The aim of this unique technology is to turn at least a part of dry and hot desert into a green oasis. The project interconnects experts from UCEEB and from the Faculty of Mechanical Engineering of CTU with the Institute of Botany of the Czech Academy of Sciences. It will be deployed in practice in the Czech pavilion at the EXPO 2020 world exhibition in Dubai.
S.A.W.E.R. was named by Jiří František Potužník, General Commissioner of the Czech team at the EXPO 2020 exhibition. It is an acronym for Solar Air Water Earth Resource. It is a system of getting water from the air and its specific is autonomous operation. Therefore, its energy need is completely saturated from solar energy.
The developed equipment consists of two parts: the task of one of them is to produce water from the air on a desert, and the other should use the produced water to cultivate the desert. The technology that the University Centre for Energy-Efficient Buildings of the CTU participates in is used in two stages. First, the material (so called desiccant) is used that takes the water content from the outside air and retains it on its surface. The dehydrated air that was modified using the desiccant is brought back to the outside environment so that the system can suck in new portion of the outside air that contains water vapor naturally. This air has to be heated strongly so that water vapor to moisten the desert air can be released from the surface of the desiccant. The thing is that it is possible to get much more water in the next stage using the water cooler than from the air of the outside desert.

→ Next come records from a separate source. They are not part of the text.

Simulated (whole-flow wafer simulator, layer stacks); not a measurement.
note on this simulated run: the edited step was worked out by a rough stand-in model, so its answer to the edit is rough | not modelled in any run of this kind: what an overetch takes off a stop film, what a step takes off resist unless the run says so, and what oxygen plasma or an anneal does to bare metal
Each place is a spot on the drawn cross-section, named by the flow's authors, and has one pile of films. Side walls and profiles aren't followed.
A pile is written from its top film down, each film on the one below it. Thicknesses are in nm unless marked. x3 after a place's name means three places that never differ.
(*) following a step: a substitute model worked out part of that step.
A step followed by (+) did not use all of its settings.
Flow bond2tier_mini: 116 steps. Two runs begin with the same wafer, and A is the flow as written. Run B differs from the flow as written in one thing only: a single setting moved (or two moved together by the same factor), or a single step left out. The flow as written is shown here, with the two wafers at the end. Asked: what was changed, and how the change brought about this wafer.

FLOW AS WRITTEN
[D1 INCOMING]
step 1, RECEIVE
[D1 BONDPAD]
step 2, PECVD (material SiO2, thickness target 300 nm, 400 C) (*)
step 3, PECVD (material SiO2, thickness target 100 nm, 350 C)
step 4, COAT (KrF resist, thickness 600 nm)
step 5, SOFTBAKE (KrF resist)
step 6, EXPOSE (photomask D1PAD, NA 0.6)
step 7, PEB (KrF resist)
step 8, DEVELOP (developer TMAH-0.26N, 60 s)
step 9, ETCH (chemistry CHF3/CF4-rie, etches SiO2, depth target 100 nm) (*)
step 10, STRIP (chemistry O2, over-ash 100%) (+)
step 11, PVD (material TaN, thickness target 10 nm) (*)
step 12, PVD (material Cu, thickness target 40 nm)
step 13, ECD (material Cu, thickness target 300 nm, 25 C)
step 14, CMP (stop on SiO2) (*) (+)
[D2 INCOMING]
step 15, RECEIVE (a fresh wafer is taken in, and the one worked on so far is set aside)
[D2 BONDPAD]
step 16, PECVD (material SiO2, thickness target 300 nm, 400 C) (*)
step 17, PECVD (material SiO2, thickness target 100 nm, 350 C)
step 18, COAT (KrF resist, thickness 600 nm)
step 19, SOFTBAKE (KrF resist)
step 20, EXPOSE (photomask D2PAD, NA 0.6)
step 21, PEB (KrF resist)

According to the experts, S.A.W.E.R. could get as much as 100 liters per day on the average from the air. This is as much as ten times more as compared to other coolers of the desert air. A large garden will be a part of the Czech pavilion at the EXPO 2020 exhibition in Dubai. The garden should use water produced by the system. Two larger pieces of equipment which will together produce up to 500 liters of water are being prepared for the exhibition.
The core of the unit of system for getting water from air is already finished now and the system is being commissioned in the CTU UCEEB laboratories. As a result, its operation in daily and nightly climatic conditions of a desert can be tested. The developed technology is capable of providing water for plants even at places where they are not present normally and to use it in any detached area without a water source.